Re: [tip: x86/mm] x86/mm: Clear _PAGE_DIRTY when we clear _PAGE_RW

From: Ingo Molnar
Date: Wed Feb 26 2025 - 05:56:57 EST



* Linus Torvalds <torvalds@xxxxxxxxxxxxxxxxxxxx> wrote:

> On Tue, 25 Feb 2025 at 20:00, Matthew Wilcox <willy@xxxxxxxxxxxxx> wrote:
> >
> > I think the entire point of this file is to manipulate kernel mappings.
>
> Very likely. But just looking at the patch, it was very non-obvious.

Yeah, agreed - and I've extended the changelog the following way:

Subject: [PATCH] x86/mm: Clear _PAGE_DIRTY for kernel mappings when we clear _PAGE_RW

The bit pattern of _PAGE_DIRTY set and _PAGE_RW clear is used to mark
shadow stacks. This is currently checked for in mk_pte() but not
pfn_pte(). If we add the check to pfn_pte(), it catches vfree()
calling set_direct_map_invalid_noflush() which calls
__change_page_attr() which loads the old protection bits from the
PTE, clears the specified bits and uses pfn_pte() to construct the
new PTE.

We should, therefore, for kernel mappings, clear the _PAGE_DIRTY bit
consistently whenever we clear _PAGE_RW. I opted to do it in the
callers in case we want to use __change_page_attr() to create shadow
stacks inside the kernel at some point in the future. Arguably, we
might also want to clear _PAGE_ACCESSED here.
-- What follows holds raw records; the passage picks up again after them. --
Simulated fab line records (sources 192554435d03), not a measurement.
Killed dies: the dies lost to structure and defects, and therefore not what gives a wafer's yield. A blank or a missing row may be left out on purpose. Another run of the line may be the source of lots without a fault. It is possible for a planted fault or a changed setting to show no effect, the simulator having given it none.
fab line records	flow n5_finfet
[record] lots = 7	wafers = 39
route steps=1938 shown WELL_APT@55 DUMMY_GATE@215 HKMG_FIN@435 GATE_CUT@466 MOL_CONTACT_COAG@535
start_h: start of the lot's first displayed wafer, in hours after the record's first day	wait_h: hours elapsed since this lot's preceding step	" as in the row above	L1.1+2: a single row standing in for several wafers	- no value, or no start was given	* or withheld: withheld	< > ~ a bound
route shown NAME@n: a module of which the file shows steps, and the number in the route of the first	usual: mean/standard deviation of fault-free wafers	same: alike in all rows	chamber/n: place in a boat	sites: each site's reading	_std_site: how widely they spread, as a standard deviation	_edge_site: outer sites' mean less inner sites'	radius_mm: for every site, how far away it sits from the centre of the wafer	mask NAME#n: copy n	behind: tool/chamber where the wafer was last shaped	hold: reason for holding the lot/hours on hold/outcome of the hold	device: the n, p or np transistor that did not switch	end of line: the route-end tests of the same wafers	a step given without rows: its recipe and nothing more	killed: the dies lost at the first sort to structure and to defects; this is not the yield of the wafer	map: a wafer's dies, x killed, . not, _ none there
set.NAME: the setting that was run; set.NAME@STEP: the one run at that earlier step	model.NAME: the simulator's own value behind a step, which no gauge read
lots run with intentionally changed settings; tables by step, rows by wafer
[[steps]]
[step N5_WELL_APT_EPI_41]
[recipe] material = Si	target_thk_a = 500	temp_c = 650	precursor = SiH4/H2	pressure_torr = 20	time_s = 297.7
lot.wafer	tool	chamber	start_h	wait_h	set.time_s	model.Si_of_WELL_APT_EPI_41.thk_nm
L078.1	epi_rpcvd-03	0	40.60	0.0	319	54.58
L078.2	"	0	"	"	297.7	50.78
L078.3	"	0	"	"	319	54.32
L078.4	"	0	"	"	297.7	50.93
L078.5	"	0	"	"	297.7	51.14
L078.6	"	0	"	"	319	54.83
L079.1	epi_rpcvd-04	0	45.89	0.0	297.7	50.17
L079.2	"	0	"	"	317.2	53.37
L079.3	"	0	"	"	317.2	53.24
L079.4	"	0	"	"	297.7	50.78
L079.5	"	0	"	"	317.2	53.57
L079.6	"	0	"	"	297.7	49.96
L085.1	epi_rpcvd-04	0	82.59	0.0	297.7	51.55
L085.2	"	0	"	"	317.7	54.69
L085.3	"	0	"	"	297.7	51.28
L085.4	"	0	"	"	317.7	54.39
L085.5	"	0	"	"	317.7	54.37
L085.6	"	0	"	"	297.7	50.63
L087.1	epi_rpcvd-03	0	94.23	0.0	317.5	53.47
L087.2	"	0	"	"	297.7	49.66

Note that the 3 functions involved:

__set_pages_np()
kernel_map_pages_in_pgd()
kernel_unmap_pages_in_pgd()

Only ever manipulate non-swappable kernel mappings, so maintaining
the DIRTY:1|RW:0 special pattern for shadow stacks and DIRTY:0
pattern for non-shadow-stack entries can be maintained consistently
and doesn't result in the unintended clearing of a live dirty bit
that could corrupt (destroy) dirty bit information for user mappings.

Is this explanation better?

Thanks,

Ingo